Question: Describe a negative or positive relationship in a written text you have studied.
Explain how the relationship was portrayed as either a negative or positive.
George Orwell’s ‘Animal Farm’ highlights how humans tend to take advantage of others, simply to gain power. A negative relationship that demonstrates this is between Napoleon and Boxer. Throughout the text Napoleon is portrayed as a selfish leader who takes all the wealth and privileges for himself and the pigs. Boxer, however, is a very innocent and uneducated horse who has no doubt in Napoleon and truly believes that he has the animals best interest at heart. To make things worse, Boxer is later sent to the ‘Knackers’ for whiskey money.
Napoleon and Boxer’s relationship is very unhealthy. Boxer is a very strong and powerful horse which Napoleon takes full use of. After the expulsion of Mr Jones, the pigs took full control of the farm. They made it clear that all animals are equal and were making efforts to get Animalism across to each animal. In fact, they wrote the Seven Commandments on the side of the barn. The first being ‘Whatever goes upon four legs, or has wings, is a friend.’ This is ironic due to the fact that Napoleon treats Boxer quite the opposite. The farm is in need of a windmill and requires the help of the animals. Due to Boxer’s great amount of strength, Napoleon encourages him to work the hardest. Boxer would be working on the windmill everyday as he believed it would benefit each animal. The reality was that Napoleon would overwork Boxer, with no care for his well-being, and still be the only one benefitting. Orwell uses this relationship to highlight the theme of exploitation. It shows how Napoleon uses Boxer’s innocence to make him do the majority of the work. It is very similar to how the rich would exploit the proletariat.

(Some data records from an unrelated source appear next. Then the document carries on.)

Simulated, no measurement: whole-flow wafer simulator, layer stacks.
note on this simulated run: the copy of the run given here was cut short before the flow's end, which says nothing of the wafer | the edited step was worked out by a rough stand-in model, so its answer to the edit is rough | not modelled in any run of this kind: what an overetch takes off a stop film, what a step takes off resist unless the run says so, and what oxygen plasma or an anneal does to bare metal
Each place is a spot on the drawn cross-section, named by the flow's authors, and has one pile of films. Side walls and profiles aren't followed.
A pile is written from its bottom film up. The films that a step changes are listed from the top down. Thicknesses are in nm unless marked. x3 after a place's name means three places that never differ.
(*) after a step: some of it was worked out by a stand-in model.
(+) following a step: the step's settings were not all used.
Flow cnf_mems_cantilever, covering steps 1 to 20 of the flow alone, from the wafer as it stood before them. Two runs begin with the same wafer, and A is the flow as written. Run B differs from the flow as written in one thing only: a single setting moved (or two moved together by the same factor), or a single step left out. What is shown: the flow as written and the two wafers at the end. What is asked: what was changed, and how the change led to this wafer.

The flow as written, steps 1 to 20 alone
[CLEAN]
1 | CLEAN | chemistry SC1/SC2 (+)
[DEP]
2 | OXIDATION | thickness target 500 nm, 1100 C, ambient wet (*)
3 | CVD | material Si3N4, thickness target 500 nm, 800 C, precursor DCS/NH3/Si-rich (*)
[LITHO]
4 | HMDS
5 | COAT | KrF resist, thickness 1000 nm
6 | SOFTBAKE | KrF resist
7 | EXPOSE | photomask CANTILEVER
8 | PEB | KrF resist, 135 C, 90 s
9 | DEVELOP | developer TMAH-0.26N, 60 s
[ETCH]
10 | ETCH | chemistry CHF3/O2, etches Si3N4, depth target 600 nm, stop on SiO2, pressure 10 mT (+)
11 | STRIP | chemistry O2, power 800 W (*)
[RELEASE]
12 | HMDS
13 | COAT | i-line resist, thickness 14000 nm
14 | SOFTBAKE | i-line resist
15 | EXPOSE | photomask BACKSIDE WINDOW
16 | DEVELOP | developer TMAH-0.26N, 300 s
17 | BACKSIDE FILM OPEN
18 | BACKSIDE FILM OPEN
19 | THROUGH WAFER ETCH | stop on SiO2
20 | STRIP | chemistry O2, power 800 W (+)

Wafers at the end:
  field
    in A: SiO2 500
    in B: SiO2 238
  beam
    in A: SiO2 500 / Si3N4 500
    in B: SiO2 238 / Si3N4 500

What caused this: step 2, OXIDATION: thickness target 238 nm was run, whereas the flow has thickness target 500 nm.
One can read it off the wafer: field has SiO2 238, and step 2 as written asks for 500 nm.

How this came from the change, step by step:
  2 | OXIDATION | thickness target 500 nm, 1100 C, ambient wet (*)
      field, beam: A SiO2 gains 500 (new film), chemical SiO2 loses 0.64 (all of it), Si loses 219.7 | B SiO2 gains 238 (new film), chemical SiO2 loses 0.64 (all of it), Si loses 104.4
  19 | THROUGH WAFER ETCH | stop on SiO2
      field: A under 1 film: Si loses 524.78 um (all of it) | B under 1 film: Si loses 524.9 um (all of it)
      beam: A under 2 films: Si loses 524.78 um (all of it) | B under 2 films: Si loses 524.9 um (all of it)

Boxer’s naivety and innocence is something that Napoleon thrives on. His lack of understanding leads him to believe that Napoleon is a trustful and loyal leader wanting nothing but the best for the animals. This is evident when he adopts a new mantra, ‘Comrade Napoleon is always right.’ This tells the reader that Boxer is absolutely clueless and has no idea what is actually going on. The phrase ‘always right’ shows the total confidence Boxer has in Napoleon and doesn’t doubt him for a second. Boxer has no problem in spreading Napoleon’s word to others, but Napoleon doesn’t care about Boxer’s loyalty and continues to overwork him. Due to his lack of knowledge, Boxer is unaware of the distorted truth being told to him and believes every word of it. This is how Napoleon brainwashes Boxer which ultimately causes Boxer to admire Napoleon.
A final reason as to why this relationship is negative, is how after everything Boxer did for the farm, he is then sent away. Boxer worked endlessly everyday until eventually his body couldn’t handle anymore. Napoleon said that he would send Boxer to the vet and arranged a van to pick him up. As he was leaving, Benjamin (an old donkey), read the name on the van. It read ‘Horse Slaughterer,’ Boxer was being sent to his death. Unfortunately the animals were unable to save him so he was boiled into glue. Boxer was Napoleon’s most loyal companion and was paid back by death. To make it worse Napoleon used his death as a way to get money for whiskey. This is ironic when a commandment, which was previously broken, was, ‘No animal shall drink Alcohol.’ This proves that Napoleon had absolutely no care for Boxer, or any animal, and would rather drink alcohol than save someone’s life.
Napoleon and Boxer shared a very negative relationship. Napoleon would take full advantage of Boxer’s strength and naivety, while Boxer would have every faith in Napoleon’s leadership ability and his intent with the farm. The fact that Boxer is so clueless allows Napoleon to walk all over him. If only Boxer knew that he had the strength to overthrow Napoleon.